For Immediate Release
Office of the Press Secretary
February 13, 2003
Remarks by the President at Naval Station Mayport
Naval Station Mayport
11:58 A.M. EST
THE PRESIDENT: Thank you all very much. Admiral, thank you for that
-- for those kind words. And thanks for the warm welcome. I'm honored
to be with the servicemen and women, and families of the Jacksonville
Naval community. I'm proud to be at Naval Station Mayport.
Last August, the sailors and pilots of the Big John -- (applause)
-- returned from four months in the North Arabian Sea, where you served
in Operation Enduring Freedom. With your outstanding performance, you
proved that "Jack is back." (Laughter.)
Some of you here have served in the USS Enterprise battle group.
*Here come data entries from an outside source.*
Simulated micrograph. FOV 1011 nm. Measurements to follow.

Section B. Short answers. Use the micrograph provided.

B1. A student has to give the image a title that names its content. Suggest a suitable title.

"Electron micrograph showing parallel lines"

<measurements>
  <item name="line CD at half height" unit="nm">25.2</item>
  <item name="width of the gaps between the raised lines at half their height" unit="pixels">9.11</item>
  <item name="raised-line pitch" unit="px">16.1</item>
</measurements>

You were among the first American ships in the Afghan theater. And when
it came time to strike the terrorists in Afghanistan, you were ready on
arrival. (Applause.) Together, the Big John and the Big E launched
thousands of sorties from their desks, supporting coalition forces on
the ground. You helped liberate the Afghan people. You defended the
American people. And each and every one of you here has made America
The United States Navy carries the might and the mission of America
to the farthest parts of this world. In this challenging period for our
country, great tasks lie ahead for the Navy, and for our entire
military. And I know we can depend on you, because this United States
military is second to none. (Applause.)
I appreciate Admiral Natter for his leadership. I want to thank the
Governor of Florida for his leadership, too. (Laughter.) He's doing
everything just like his mother told him to. (Laughter.) I'm listening
to the same mother, I want you to know. (Laughter.)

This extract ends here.